Talk Poverty: Talk Poverty: It Takes a Village to Enforce Fair Wage Laws

Seattle made history in June when it became the first major city in America to pass a livable minimum wage of $15 an hour. Los Angeles, Chicago, New York and other cities around the country are taking steps in that direction, too.

But winning a robust minimum wage is only half of the battle.

Last month, Seattle again made history when Mayor Ed Murray announced the creation of a citywide Division of Labor Standards Enforcement to enforce its minimum wage law and other labor standards. A key feature of the new division is that it utilizes community groups as partners in outreach and to educate workers about their rights.

Because wage theft is so common in industries that employ minimum wage workers, only an effective, strategic enforcement system will ensure that workers receive the new wage they are entitled to.  Fortunately, we know how wage theft happens and we know the kinds of enforcement techniques that result in low-wage workers being paid their due.

A landmark 2009 study of nearly 4,500 low-wage workers in three of the cities currently considering a minimum wage increase—Los Angeles, Chicago and New York—found that more than two in three workers experienced at least one pay-related violation during their previous work week. Of these workers, one in four was paid less than the minimum wage, and three in four were not paid their overtime wages. Wage theft costs workers and their families in these three cities an estimated $56 million every week—that’s $56 million stolen weekly from workers’ pockets instead of helping their families and communities.

We also know the people who are the victims of wage theft. Government statistics and private studies show that they work in restaurants and hotels, retail and grocery stores. They clean office buildings and care for our children and elders. They build our homes.

Relying on government alone to right these wrongs simply doesn’t work—government has neither the resources nor the manpower. The U.S. Department of Labor has slightly more than 1,000 investigators who are responsible for protecting the rights of 135 million workers in 7.5 million businesses nationwide. Things aren’t any better at the state level, where the ratio of investigators to workers is approximately 1 to 150,000.

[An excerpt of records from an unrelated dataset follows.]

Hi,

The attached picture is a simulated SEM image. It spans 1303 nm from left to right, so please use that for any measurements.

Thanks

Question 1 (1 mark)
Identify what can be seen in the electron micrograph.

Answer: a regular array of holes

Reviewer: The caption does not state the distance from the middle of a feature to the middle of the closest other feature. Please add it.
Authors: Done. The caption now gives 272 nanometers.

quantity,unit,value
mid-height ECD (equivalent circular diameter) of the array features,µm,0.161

We also know that enforcement doesn’t work if it relies solely on workers filing complaints. A study of the largely complaint-based federal system found that for every one complaint received, there are more than 100 other labor-standards violations that go undetected, allowing unscrupulous employers to fly under the radar. One reason workers don’t complain is that nearly half of those who suffer wage theft also face retaliation for speaking up about it.

The fact is that enforcement of existing laws is so poor that the average employer has a less than 0.001 percent chance annually of being investigated by the Department of Labor’s Wage and Hour Division.  That doesn’t exactly strike fear into the hearts of scofflaws.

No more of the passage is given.